Given this situation, President Obama will have to maneuver a delicate balance in order to achieve key initiatives. If he faced a deadlock while his party held the majority in the Senate, he can expect to find even more hurdles now. Obama could make decisions by presidential decree, thereby approving his projects, but these could then be reversed by the next government, preventing them from ever going down in history; or Obama could resort to the belief that Republicans will assume their role as the governing party, a contradictory vision to the one they demonstrated a year ago, when they paralyzed the federal government during a dispute over the budget.

Within the particularities of the U.S. system, it is also traditional for the president, during his last two years of office, to attempt to shine in foreign policy, in which there are fewer difficulties with the legislative branch, rather than domestic politics. There are still many portfolios to clear out in that respect.

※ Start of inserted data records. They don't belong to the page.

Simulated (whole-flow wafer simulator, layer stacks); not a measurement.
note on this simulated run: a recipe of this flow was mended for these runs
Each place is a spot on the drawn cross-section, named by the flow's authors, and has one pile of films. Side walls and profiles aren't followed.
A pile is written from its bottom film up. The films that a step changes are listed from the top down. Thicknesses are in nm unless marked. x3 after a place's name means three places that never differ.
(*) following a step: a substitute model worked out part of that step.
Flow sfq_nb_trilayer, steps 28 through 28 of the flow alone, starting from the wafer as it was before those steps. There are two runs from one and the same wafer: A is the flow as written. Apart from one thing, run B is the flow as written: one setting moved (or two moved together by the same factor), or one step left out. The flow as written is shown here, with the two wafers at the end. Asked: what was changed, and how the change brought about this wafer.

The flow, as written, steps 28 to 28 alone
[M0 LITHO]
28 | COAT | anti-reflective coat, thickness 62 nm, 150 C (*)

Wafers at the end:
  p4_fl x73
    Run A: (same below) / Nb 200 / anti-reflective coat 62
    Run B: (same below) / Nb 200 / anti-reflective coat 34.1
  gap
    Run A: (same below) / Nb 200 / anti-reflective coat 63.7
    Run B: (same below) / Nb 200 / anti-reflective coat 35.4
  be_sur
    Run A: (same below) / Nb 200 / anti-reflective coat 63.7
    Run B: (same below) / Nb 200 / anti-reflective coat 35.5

A separate chapter is needed to analyze to what extent Republican rule could affect relations with Colombia, particularly concerning the peace process with the Revolutionary Armed Forces of Colombia (FARC). Although Bogota has enjoyed bipartisan support, it hopes that Republican reservations about Cuba’s role as the venue and Venezuela’s role as guarantor will not affect the vision regarding the negotiations, nor impact a later role by Washington. Colombian diplomacy will have to be diligent for this not to occur.

A huge challenge or a great opportunity? These are questions that the first black president in the history of the United States has two years to resolve.